A Kind of Harsh Rural Reality

by | Mar 27, 2019 | Bush Voices


 

 

Imagine this.

You’re a dedicated but nervous Year 12 student settling into the rigours of the “most important year of education” at your local, rural school.

You’ve got five subjects; English, Health and Human Development, Further Maths, Psychology, and Sociology.

On one particular day, you roll into school ready for successive periods of SAC preparation only to be told your teacher – whom instructs three of your subjects – is leaving.

Permanently. Never coming back. As of that day.

You stand there, watching your teacher cry about the situation, and then you start to register panic.

Big-time-panic.

What happens now?

Will your subjects continue?

Who will teach you?

And what about those SACs you were supposed to be preparing for?

 

What follows is a period of uncertainty for everyone – educators and students, alike.

For you, it feels like chaos … and though your remaining teachers do their best to soothe the situation, your feelings of unease are hardly subdued.

For a week you’re left in a semi-teacherless limbo as your school scrambles to find a solution.

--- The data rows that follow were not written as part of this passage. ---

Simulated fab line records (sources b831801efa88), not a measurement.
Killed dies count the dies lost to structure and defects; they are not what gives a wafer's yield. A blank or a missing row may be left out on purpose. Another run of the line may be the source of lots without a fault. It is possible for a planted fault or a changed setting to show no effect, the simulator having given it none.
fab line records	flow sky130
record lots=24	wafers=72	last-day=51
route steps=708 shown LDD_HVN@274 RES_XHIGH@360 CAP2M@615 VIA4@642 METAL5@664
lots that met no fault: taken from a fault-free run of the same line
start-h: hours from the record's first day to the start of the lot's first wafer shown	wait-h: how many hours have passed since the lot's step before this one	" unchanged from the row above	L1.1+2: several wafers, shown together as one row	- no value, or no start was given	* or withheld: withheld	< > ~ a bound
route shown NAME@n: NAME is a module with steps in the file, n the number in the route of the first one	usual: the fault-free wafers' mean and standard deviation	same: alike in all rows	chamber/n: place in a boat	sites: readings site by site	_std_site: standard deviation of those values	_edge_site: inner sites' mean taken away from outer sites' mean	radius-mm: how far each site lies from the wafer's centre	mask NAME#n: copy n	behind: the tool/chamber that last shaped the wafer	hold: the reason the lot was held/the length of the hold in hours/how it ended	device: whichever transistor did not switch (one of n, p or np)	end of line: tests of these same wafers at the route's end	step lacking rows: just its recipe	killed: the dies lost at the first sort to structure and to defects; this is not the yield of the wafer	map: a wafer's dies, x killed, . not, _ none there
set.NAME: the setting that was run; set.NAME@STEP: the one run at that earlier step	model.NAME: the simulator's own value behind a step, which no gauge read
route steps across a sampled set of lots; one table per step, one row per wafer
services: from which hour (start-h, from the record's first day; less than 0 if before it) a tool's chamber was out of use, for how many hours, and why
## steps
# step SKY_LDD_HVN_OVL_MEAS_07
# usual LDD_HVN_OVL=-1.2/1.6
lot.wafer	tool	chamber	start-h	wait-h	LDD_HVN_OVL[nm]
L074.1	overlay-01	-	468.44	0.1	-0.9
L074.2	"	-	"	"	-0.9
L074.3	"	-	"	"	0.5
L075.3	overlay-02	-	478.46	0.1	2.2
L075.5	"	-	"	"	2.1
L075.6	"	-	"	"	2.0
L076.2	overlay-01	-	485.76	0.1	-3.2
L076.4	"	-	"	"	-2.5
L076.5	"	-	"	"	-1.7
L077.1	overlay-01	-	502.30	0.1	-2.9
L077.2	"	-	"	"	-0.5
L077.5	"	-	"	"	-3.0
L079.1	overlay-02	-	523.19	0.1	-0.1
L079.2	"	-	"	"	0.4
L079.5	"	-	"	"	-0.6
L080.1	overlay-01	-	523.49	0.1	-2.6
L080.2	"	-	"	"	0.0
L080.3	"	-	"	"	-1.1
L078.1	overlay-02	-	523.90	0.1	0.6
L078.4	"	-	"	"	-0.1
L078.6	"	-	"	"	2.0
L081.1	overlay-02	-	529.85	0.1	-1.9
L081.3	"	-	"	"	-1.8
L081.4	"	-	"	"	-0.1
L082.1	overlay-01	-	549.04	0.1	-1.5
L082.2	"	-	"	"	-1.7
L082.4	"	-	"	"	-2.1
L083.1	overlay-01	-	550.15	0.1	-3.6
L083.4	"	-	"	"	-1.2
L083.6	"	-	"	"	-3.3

After all, it’s not as simple as rescheduling another teacher’s timetable because there is no other teacher who can take those classes.

That one educator, who had to leave without notice, was teaching four Year 12 subjects – and you were the unluckiest duck most heavily affected by their abrupt departure.

 

You then question whether it would be possible for your parents to drive you to the neighbouring school, about 40 minutes away, so that you could keep studying these subjects, and then you reflect on the impost that this would bring to your family, even though you are convinced they would probably do it.

You even ponder the question, why can’t schools in these places work together so that if I lose my “only teacher” then I have a backup down the road? 

You’re told it’s not that simple but you’re not sure why.

 

Wait!
There’s good news.

 

Your subjects are going to continue but you’ll now be taking them through the use of video conferencing with two other schools located on the other side of the state.

You’re relieved and thankful … but it’s a hell of an adjustment.

And even though you’re impressed by your new teachers, you can’t help but feel it’s just not the same as having an educator physically in the classroom with you, especially when your arrival in a ‘virtual class’ was an involuntary process.

 

Imagine this.

You’re a dedicated but nervous Year 12 student settling into your new structure of online learning.

You’re doing your best and busily preparing for your next wave of SACs.

You don’t particularly enjoy the disconnect of online learning, but you realise there’s no other choice.

And this leads you to pondering – resentfully feeling — that the upheaval of your first term in Year 12 is a kind of Harsh Rural Reality that urban students would never have to worry about.